What is Jetprobe ?

Jetprobe is an open source framework to build and run integration test for big data pipelines. It allows you to invoke http requests, ingest random test data and pause for the data pipeline to finish before running the validations.

The framework allows to validate both the attributes and the data stored in the infrastructure component. An infrastructure component can be a database, a messaging queue, a distributed processing engine(Spark, Flink ), a search engine (Solr, Elastic search) or a microservice.

How does it help ?

  • Write integration test with expressing DSL for the big data pipeline.
  • Reduces the development time by identifying the bugs before moving to production.
  • Enables the QA developers to write comprehensive test cases.
  • Automate the execution of tests by integrating with the CI Pipeline.

Testable components

The following components are currently supported by the Jetprobe framework.

  • REST APIs with JSON response
  • MongoDB
  • RabbitMQ
  • HBase
  • HDFS


Now we will look at the common terminologies used in the context of defining and executing the JetProbe test pipeline.

Pipeline : Every test pipeline could be part of a scenario, which consists of series of steps to be executed one after the another.

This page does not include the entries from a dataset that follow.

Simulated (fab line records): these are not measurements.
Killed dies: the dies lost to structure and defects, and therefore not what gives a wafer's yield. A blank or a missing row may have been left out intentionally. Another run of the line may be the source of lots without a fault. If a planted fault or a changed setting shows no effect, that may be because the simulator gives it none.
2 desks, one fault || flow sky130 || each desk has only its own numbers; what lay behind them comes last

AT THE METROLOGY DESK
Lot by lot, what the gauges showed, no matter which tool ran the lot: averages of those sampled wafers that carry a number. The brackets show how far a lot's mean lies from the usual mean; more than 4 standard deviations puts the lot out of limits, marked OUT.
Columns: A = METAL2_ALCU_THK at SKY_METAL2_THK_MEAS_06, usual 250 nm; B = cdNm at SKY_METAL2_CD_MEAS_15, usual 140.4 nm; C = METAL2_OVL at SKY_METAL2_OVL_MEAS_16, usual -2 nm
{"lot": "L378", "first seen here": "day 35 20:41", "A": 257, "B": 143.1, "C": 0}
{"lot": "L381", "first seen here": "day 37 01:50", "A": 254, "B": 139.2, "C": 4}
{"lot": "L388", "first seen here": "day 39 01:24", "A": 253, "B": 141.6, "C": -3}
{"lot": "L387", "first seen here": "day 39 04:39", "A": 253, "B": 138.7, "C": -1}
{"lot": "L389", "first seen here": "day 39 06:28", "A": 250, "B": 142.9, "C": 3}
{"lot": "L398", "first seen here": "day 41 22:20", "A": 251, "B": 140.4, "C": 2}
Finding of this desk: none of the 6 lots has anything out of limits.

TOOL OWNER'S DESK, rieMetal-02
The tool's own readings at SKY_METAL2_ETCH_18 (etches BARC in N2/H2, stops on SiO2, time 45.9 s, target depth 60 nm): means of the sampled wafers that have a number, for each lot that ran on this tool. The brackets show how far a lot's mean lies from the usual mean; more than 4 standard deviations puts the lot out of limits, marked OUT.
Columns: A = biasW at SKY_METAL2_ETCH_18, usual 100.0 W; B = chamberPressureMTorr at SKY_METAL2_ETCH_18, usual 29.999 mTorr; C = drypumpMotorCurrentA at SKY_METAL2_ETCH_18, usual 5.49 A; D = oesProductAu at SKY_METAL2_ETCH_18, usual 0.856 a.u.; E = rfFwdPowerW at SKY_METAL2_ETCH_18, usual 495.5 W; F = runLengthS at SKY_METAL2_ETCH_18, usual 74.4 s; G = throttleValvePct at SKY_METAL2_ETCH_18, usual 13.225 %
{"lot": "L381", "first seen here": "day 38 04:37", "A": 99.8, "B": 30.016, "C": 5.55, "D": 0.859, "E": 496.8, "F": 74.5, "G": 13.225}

Tasks : Every step in the test pipeline is a task. For example connecting to a microservice through HTTP protocol is an action, named http. Similarly pausing for some duration is also an action.

Task Builder : Each action would take an ActionBuilder object as a parameter, that is used at the runtime to execute the action.

Actors : JetProbe leverages actor model for concurrency and therefore each action in the pipeline runs on an actor. This allows multiple test pipeline to be executed concurrently without polluting the test results.